Deepak Jose is Vice President of Data and Decision Intelligence at Niagara Bottling, where he leads the application of analytics and AI with a clear value-first mandate: driving measurable P&L impact, customer experiences, and sustainable growth.
His career as a data and AI executive has been shaped by a strong foundation in systems thinking and commercial strategy. Trained as a mechanical engineer at NIT Calicut and later earning an MBA from George Washington University, Deepak brings a pragmatic lens to data leadership, ensuring initiatives are tightly aligned to core business levers.

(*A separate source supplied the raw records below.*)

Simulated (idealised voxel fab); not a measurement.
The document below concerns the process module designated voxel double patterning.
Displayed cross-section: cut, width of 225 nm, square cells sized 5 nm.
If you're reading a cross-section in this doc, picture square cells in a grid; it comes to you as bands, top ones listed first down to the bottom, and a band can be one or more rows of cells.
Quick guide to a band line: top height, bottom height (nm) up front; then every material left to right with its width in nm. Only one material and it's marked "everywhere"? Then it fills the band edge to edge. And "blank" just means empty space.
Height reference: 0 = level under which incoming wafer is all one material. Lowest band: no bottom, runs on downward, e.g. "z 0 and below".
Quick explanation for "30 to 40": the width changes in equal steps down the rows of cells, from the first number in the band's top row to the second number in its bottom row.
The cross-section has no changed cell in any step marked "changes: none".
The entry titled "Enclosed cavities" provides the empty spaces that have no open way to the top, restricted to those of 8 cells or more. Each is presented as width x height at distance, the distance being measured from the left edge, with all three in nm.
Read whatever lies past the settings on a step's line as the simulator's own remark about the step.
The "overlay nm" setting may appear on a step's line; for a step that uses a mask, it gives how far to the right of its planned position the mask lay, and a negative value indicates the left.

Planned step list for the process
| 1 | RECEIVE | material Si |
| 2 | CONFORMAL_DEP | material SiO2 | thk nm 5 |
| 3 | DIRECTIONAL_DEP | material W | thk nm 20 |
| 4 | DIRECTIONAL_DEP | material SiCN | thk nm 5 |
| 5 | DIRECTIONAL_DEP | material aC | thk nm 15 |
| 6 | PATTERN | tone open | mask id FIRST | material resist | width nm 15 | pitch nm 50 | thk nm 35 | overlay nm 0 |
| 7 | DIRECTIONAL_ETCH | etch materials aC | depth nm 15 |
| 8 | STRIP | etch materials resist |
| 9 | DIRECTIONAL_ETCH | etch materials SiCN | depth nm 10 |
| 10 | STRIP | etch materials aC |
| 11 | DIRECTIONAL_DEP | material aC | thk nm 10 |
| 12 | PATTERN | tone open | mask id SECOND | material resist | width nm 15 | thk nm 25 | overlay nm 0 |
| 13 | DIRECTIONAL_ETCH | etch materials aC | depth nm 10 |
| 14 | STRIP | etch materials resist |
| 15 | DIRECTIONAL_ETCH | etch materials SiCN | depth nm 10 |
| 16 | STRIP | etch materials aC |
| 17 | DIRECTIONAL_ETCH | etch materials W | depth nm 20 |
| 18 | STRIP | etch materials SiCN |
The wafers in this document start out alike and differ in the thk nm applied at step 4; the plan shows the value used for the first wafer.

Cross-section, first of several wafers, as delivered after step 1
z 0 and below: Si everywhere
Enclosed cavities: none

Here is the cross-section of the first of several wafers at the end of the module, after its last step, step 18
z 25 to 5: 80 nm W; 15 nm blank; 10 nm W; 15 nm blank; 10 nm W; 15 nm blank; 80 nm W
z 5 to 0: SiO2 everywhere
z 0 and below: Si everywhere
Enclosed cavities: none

Across global roles at ABB, Coca-Cola, Mars, and now Niagara Bottling, Deepak has consistently elevated analytics from a tactical support function to a source of strategic advantage. He has led multidisciplinary teams of data scientists, engineers, product leaders, and business insight experts to reframe complex challenges into scalable, decision-centric solutions embedded into everyday workflows.
A defining principle of his leadership is that world-class outcomes depend on empowered teams and strong cross-functional alignment. Deepak has built strategic partnerships with leading technology providers to bring best-in-class tools and approaches into the organization while maintaining a disciplined focus on value realization.
By embedding product thinking, fostering experimentation, and championing responsible AI through robust governance, Deepak has delivered decision intelligence that accelerates innovation and creates enduring business value. His leadership perspective centers on human-centered transformation and ethical, outcome-driven impact.
As a data and AI leader, which traits and skills do you think matter most, and which of those have been most influential for you in your current position?
“Effective data and AI leadership rests on a blend of human and technical strengths, but the traits that matter most are cross-functional collaboration, problem-first thinking, and the courage to break organizational silos. Leaders need to align diverse stakeholders around shared business outcomes, translate between commercial, operational, and technical perspectives, and create forums where joint ownership of problems is the norm, not the exception.
“Equally critical are curiosity, strategic judgment about where AI truly moves the needle, and a strong ethical compass to guide how data and models are used.
“In the current organization, the most influential traits have been focusing teams relentlessly on business problems rather than specific technologies, building trust-based partnerships across functions, and reshaping structures to reduce friction between data, IT, and business units. This has enabled faster alignment on priorities, clearer value hypotheses, and smoother delivery from idea to impact.
“By modeling collaborative behavior and creating mechanisms that cut through silos, like shared roadmaps, joint KPIs, and mixed squads, data and AI leadership has shifted from a support function to a strategic co-owner of value creation.”
Reflecting on your career, what is one non-traditional piece of advice (outside of technical skills) you would give to an aspiring data or AI leader aiming for the C-suite?
“Build emotional perseverance as deliberately as you build technical range. Early in your journey, great ideas will get blocked, decks will be rejected, and roles you deserve may go to someone else. It is okay to feel disappointed; what matters is learning to treat ‘no’ as ‘not yet,’ adjusting your approach while keeping your conviction intact. Over time, that resilience compounds into executive presence.
“At the same time, never assume that being a technologist exempts you from organizational politics. Learn how decisions really get made, who influences whom, and how to advocate for your vision without burning bridges.
“Finally, remember that real innovation rarely comes from large committees. It comes from small, passionate, empowered teams who feel safe to experiment, challenge assumptions, and move fast. Your job is to create the conditions where those teams can thrive.”